Closed gregular closed 10 months ago
@gregular Thanks for opening! We are looking at this issue.
Not sure if this is helpful but on a system on the same network that already has a hostname set (from a prior boot) if I run this via sheltie:
bash-5.1# netdog generate-hostname
Reverse DNS lookup failed: failed to lookup address information: Temporary failure in name resolution
"fe80::5c:a1ff:feab:1e00"
I have a valid ipv4 on the main interface but I'm getting the ipv6 link local from netdog here too.
Thanks for the issue report @gregular !
The hostname is generated on first boot by (as you've found) the setting generator netdog generate-hostname
. The way this should work is as follows:
/var/lib/netdog/current_ip
. This IP gets written to file earlier in boot.
wicked
as the networking backend, we query the lease. systemd-networkd
, we query networkctl
for this information for the primary interface. From that information, we use the first IPv4 address we find, otherwise we return the first IPv6 address found.I'm wondering if the link doesn't have a DHCP-vended address at the time we query it, which is why we end up with the link-local address.
You mentioned you're using metal-dev
. Can you share the net.toml
you're using and how you're running the image (qemu/metal, etc)? Depending on how that is set up, the system may not be waiting for the link to get an address before moving on.
The networking scenario I am using doesn't have a net.toml
and is just using the default eth0 interface as defined on the kernel command line. However, what I speculate I'm running into here is a scenario where eth0 doesn't "plug" for an extended period of time (an example would be a USB device that is plugged in later) and so systemd-networkd
actually times out and the rest of the system attempts to come up. In that scenario it looks like /var/lib/netdog/current_ip
is getting an IPv6 link-local address.
So perhaps this is an issue specific to me. I'm still curious if an interface never acquires an IPv4 address at all (say I have an IPv6-only network segment) shouldn't bottlerocket still handle it? Link-local or valid IPv6 address it still looks like the regex for ValidLinuxHostname doesn't allow IPv6 addresses. The hostname generation algo should be able to fallback-generate something for an IPv6 IP like it does with an IPv4.

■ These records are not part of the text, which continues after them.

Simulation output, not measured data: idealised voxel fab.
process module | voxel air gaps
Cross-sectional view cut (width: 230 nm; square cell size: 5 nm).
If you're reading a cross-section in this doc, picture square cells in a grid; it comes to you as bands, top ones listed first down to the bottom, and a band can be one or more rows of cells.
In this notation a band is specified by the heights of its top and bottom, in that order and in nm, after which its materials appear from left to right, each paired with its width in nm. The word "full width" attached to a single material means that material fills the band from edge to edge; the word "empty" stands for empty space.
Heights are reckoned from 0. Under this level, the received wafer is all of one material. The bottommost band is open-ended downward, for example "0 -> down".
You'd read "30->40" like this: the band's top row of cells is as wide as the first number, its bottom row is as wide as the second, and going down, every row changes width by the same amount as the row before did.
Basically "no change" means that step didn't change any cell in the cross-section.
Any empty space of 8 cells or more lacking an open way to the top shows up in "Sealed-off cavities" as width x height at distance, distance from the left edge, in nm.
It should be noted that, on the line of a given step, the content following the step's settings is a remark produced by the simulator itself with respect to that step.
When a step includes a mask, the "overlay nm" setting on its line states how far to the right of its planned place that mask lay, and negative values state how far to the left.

OK I think I have chased this down to a timeout issue as stated before. The easiest way to reproduce this is to allow a link to come up but turn off dhcpd on the network until systemd-networkd
times out (I think the other way would be to let dhcp6 complete but dhcp4 fail). In that case netdog will grab the ipv6 LL addr and drop it in /var/lib/netdog/current_ip
and then the system won't boot past hostname generation even though dhcp might succeed later.
I am going to workaround this issue with this patch:
diff --git a/sources/api/netdog/src/cli/generate_hostname.rs b/sources/api/netdog/src/cli/generate_hostname.rs
index ddbd8f6c..91a0d77f 100644
--- a/sources/api/netdog/src/cli/generate_hostname.rs
+++ b/sources/api/netdog/src/cli/generate_hostname.rs
@@ -58,7 +58,7 @@ pub(crate) async fn run() -> Result<()> {
hostname
}
// If no hostname has been determined we return the IP address of the host.
- .unwrap_or(ip_string);
+ .unwrap_or(ip_string.replace(".","-").replace("::","-").replace(":","-"));
// sundog expects JSON-serialized output
print_json(hostname)
This seems like a bug in netdog to me. As a nice side effect my hostnames now go from all 192
to something better like 192-168-100-42
.
@gregular I agree with you - and the patch seems reasonable, though I might argue leaving the dots "." rather than replacing them with dashes "-". Replacing the colons ":" is the right thing to do however.
Would you be interested in contributing this fix? If not, I'm happy to integrate something similar.
Sure I'll spin up a pull request with a test case in the next bit and see how things go. The reason that I like replacing the "." in the IP address is based on another change earlier that went in that truncates the hostname from the full IP to just the prefix if not resolve-able. So as mentioned I have a bunch of machines in the network that all come up with the hostname as 192
because my IPv4 prefix is 192
.
Image I'm using: I'm building a custom 1.15.1 metal-dev variant build with additional drivers turned on but I speculate this is a core issue and not specific to my build. I've seen it with previous version builds as well but believe it has only ever happened on networkd based builds not wicked.
What I expected to happen: When booting up I'm expecting to generate initial settings correctly, specifically for the hostname.
What actually happened: sundog[1606]: Error deserializing hashMap to Settings: Error deserializing scaler value: Unable to deserialize into ValidLinuxHostname: 'fe80::dea6:32ff:fea9:513c' must only be [0-9a-z.-], and 1-253 chars long
How to reproduce the problem: It doesn't happen on every initial build/boot but fairly regularly I can't generate initial settings on a clean build. Just boot and get this error and forward progress halts and my config settings seem to be corrupted from then on and I can't boot. Occasionally I can reflash/purge the config directory and beat the race condition and it gives me a hostname based on a valid IPv4 address. I don't currently have IPv6 turned on for this lan segment so I've never seen it fail with a non link-local IPv6.